Saturday, May 5, 2012

The RIE Effect

Tonight I read a beautiful and awakening blog by Suchada of MamaEve.  It was such a clear moment that I felt I needed not just share it on my facebook page, but bring it into context with the work I do.  She said:

"RIE tells us our children will be themselves."

No more.  No less.  This is our goal.  We challenge ourselves to trust this and also not go beyond.  




The "uncomfortable" part is understanding that RIE is not about helping children to become better or more of themselves, but trusting they are able to become everything they are supposed to and that they have the tools they need.  They do not need to become better, they only need to become who they are!


RIE tells us to slow down, respect the child not to just have the ability to be a part of their world from birth, but also to be an active participator.  This is where I find my joy is working and playing and caring with the children, watching as they make discoveries about the world through the provocations I give  them, and allowing for them to draw their own conclusions.

It seems so simple, yet the complexities of sitting back, slowing down and allowing a child to be goes against how our society views child rearing.  After reading her words I realized that this discomfort is why I often have trouble explaining what it is exactly that I do.  Yes I work with children all day.  We play and laugh and sing and dance and change diapers and eat.  But those are just the practicalities.  

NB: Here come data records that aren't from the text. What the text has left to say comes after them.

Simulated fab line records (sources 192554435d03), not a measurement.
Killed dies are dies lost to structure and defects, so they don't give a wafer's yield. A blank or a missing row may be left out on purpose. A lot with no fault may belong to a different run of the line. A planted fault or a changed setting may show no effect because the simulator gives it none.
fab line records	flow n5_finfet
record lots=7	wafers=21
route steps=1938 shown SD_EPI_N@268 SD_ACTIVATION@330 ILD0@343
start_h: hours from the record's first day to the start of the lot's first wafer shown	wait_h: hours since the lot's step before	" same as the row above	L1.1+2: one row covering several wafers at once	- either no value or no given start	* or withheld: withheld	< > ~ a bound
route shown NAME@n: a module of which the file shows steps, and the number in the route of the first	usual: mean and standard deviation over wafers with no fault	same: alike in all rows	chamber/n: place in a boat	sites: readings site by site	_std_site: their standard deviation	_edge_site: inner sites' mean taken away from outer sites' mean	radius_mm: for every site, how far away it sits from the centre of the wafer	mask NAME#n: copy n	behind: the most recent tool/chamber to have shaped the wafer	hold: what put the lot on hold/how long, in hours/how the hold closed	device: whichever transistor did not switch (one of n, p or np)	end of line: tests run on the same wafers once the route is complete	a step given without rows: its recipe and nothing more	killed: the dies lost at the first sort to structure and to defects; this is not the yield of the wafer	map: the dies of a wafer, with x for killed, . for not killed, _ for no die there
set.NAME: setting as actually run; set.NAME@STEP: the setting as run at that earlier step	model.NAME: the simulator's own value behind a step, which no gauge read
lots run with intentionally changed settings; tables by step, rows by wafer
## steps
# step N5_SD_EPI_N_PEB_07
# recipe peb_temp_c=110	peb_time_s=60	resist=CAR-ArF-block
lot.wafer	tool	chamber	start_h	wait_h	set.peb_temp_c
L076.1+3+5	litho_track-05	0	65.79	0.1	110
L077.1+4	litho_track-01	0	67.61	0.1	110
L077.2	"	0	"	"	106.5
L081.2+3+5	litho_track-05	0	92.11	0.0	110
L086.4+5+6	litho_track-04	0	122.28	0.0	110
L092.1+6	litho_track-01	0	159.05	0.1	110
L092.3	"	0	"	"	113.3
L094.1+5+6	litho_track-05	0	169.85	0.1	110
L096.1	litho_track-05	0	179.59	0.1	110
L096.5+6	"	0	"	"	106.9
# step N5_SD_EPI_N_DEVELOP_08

The real work I do is to follow the child in their natural progression and trust that they know what they need to become who they can be.  I support this by offering an environment rich in possibilities, by being ready and available to listen, follow, scaffold and care, and by noticing the moments when connections are made.  My work is to share the joy of being a child.  Again, such a simple thing yet full of complexity when one slows down.

So, thank you Suchada for giving me the words to explain my work, both simply and in a way that gives much credit to the work of others.